Magnetic Patterning

Nature, Scientific Reports has published an article written by Kuo-Feng Huang, Jung-Wei Liao, Department of Materials Science and Engineering, National Tsing Hua University, Hsinchu, 300, Taiwan, Cheng-Yu Hsieh, Material and Chemical Research Laboratories, Nanotechnology Research Center, Industrial Technology Research Institute, Hsinchu, 310, Taiwan, Liang-Wei Wang, Yen-Chun Huang, Wei-Chih Wen, Department of Materials Science and Engineering, National Tsing Hua University, Hsinchu, 300, Taiwan, Mu-Tung Chang, Shen-Chuan Lo, Material and Chemical Research Laboratories, Nanotechnology Research Center, Industrial Technology Research Institute, Hsinchu, 310, Taiwan, Jun Yuan, Department of Physics, University of York, Heslington, York, YO10 5DD, United Kingdom, Hsiu-Hau Lin, Department of Physics, National Tsing Hua University, Hsinchu, 300, Taiwan, and Chih-Huang Lai, Department of Materials Science and Engineering, National Tsing Hua University, Hsinchu, 300, Taiwan.

(a) A flowchart of the proposed magnetic patterning process.
(b) Hysteresis loops of the magnetic patterned Co/Pt MLs acquired from
different regions by FMOKE.
(c) AFM (upper row) and corresponding MFM images (lower row)
of magnetic patterned Co/Pt MLs. The left (right) shows the partially
saturated (ac-demagnetized) state with different
width ratios of Ag-capped to uncapped stripes.

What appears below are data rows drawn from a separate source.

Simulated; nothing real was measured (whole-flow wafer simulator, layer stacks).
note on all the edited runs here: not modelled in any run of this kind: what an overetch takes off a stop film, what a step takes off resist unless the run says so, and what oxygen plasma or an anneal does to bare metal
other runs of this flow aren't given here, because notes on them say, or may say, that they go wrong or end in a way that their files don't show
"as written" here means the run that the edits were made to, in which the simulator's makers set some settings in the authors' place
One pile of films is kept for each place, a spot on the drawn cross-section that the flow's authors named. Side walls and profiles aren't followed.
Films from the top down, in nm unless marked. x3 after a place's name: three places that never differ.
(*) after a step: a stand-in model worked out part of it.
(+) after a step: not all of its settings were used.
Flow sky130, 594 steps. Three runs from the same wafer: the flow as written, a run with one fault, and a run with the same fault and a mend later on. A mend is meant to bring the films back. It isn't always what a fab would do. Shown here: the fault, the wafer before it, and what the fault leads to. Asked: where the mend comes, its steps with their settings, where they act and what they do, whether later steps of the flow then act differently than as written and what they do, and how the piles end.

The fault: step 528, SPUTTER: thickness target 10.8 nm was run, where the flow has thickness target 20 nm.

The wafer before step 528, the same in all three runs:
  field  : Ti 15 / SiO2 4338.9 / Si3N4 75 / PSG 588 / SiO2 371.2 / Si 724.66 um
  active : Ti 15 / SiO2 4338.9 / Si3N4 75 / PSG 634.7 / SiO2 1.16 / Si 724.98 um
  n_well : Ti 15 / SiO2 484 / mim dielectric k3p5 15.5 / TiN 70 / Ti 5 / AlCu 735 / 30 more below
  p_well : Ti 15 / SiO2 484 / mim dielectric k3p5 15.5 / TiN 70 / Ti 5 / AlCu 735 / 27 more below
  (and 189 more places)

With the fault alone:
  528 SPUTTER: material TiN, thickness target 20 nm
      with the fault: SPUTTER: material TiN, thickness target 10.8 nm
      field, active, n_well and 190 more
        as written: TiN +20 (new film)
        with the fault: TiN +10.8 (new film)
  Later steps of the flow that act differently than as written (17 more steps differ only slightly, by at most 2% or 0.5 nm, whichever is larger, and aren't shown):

Abstract: “Magnetic patterning, with designed spatial profile of the desired magnetic properties, has been a rising challenge for developing magnetic devices at nanoscale. Most existing methods rely on locally modifying magnetic anisotropy energy or saturation magnetization, and thus post stringent constraints on the adaptability in diverse applications. We propose an alternative route for magnetic patterning: by manipulating the local intergranular exchange coupling to tune lateral magnetic properties. As demonstration, the grain boundary structure of Co/Pt multilayers is engineered by thermal treatment, where the stress state of the multilayers and thus the intergranular exchange coupling can be modified. With Ag passivation layers on top of the Co/Pt multilayers, we can hinder the stress relaxation and grain boundary modification. Combining the pre-patterned Ag passivation layer with thermal treatment, we can design spatial variations of the magnetic properties by tuning the intergranular exchange coupling, which diversifies the magnetic patterning process and extends its feasibility for varieties of new devices.“